Jon Ralston on Gibbons’ summit and what won’t happen
Friday, Oct. 5, 2007 | 7:29 a.m.
Gov. Jim Gibbons was at the Las Vegas Chamber of Commerce on Thursday to take "a first step" but not "to point fingers." He wanted to "bring people to the table" but not to "assess blame." He was there to do it "right upfront " and "head - on." And he was there to have a "frank discussion."
All of this revelatory information the governor confided to the media before he disappeared into a conference room, his Dictionary of Cliches cleverly concealed somewhere, his programming intact.
The summit to save Nevada homes had begun.
Gibbons was there, as he told an interviewer, because "bringing everybody together is the first step" - and by everybody, he meant the moneyed interests, some of whom represented companies that have been accused by homeowners, activists and the federal government of causing the foreclosure crisis. This was a place where friends, doyens and Countrywide were supposed to be the lenders who had Gibbons' ear.
The atmospherics on Howard Hughes Parkway were marvelous. In a state where the foreclosure rate is three times the national average, where families are struggling to hold onto homes and where neighborhoods face decimation, the governor lunched at Big Business Central with high-level chamber types, then had a photographer take pictures of him with the executives before a train of bankers and lenders strolled into the secret summit.
(Soon thereafter, Gail Burks of the nonprofit Nevada Fair Housing Center and an aide were asked to leave. How such do-gooders got past chamber security, much less into the lender conclave , is beyond me.)
Not to worry, though. Gibbons will consider other voices, too, even some who have not contributed to his campaign or had lobbyists to whisper in his ear. Today was only, as Gibbons told us over and over, a first step.
Indeed, he was taking more first steps Thursday than Ed Bernstein ever did.
When he emerged, he had his special dictionary out again:
"We didn't get into this overnight; we're not going to get out of it overnight," he told the media.
And what to do? There's "no reason to reinvent the wheel," the cliche monster disgorged.

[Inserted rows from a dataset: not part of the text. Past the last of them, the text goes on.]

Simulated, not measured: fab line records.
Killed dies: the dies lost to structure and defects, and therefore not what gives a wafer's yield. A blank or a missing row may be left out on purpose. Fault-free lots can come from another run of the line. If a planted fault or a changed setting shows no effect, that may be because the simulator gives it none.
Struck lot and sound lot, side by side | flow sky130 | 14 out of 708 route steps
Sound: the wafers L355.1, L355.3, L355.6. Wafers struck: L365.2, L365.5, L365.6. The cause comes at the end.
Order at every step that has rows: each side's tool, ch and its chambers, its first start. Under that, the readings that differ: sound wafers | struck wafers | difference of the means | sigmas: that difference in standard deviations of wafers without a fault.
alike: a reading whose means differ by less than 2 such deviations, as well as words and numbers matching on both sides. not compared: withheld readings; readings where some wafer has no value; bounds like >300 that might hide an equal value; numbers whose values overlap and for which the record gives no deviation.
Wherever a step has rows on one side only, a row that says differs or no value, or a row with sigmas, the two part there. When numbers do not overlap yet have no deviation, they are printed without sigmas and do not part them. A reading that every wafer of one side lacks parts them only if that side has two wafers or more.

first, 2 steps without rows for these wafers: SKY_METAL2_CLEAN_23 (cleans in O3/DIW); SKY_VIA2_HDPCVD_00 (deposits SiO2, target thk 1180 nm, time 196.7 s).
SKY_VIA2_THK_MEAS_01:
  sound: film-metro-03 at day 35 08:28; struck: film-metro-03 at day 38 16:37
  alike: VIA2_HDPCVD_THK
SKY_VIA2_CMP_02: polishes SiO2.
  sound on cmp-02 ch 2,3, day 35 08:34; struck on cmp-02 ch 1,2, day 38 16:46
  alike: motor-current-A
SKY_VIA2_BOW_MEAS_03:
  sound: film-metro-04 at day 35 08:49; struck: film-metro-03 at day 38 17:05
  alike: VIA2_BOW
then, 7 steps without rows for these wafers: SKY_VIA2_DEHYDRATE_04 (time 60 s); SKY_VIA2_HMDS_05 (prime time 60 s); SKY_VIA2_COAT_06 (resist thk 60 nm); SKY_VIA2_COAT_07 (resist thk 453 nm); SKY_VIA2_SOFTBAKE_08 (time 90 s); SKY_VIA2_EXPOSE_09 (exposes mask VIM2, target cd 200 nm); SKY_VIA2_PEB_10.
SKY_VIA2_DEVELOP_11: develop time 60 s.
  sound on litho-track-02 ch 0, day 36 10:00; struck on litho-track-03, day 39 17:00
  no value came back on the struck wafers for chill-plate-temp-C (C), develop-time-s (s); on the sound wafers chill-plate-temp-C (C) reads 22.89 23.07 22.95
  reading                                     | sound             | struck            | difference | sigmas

And the coup de grace: "It's not a crisis today. It's not of crisis proportion today, but it could cause problems down the road."
Phew. For a minute there, I was worried.
But then when I heard the governor was going to form a task force and that this was not the summit to end all summits - he plans another one with more people and even nonprofit groups are invited - I felt better.
It also turns out that borrowers were not as educated as they should be and the state needs to help them. And, the governor informed the media, the lenders don't think that Nevada needs more regulation. (Here is the point in the old days when the reporters rush to the phones to tell their editors to stop the presses!)
Perhaps I am being too harsh on the governor, although his history indicates he is not so open-minded. And he does not help his credibility on this issue by having a former bank executive (Mendy Elliott) running the agency that oversees business and industry and who just hired a mortgage lending executive (Joe Waltuch) whose previous employer is bankrupt and under a legal cloud.
But there is a rhetorical function to the governor's office , and to some extent it is his job to publicly try to reassure a populace and to take on the issue. "The bottom line is we are," one Gibbonsite said. "We're forcing people to talk about an issue that many are in denial over."
Talk about it in private, where the lenders might have said anything from "borrowers are boobs" to "we're losing enough already and can't do much more." We don't know.
But we do know that experts have raised questions about how much the state can do, which is why I wondered whether a GOP governor would be willing to bring in the strong arm of government to force the men and women in suits to give the almost-foreclosed-on a break.
Gibbons insisted he was just a facilitator Thursday, there to "make them sit at the table." He still believed in "free market solutions," the governor insisted as he tried to influence the market through the power of his office.
So maybe bringing everybody together for a frank discussion to take this problem head - on and right upfront was a good first step. But in this crisis, it's the last step that matters.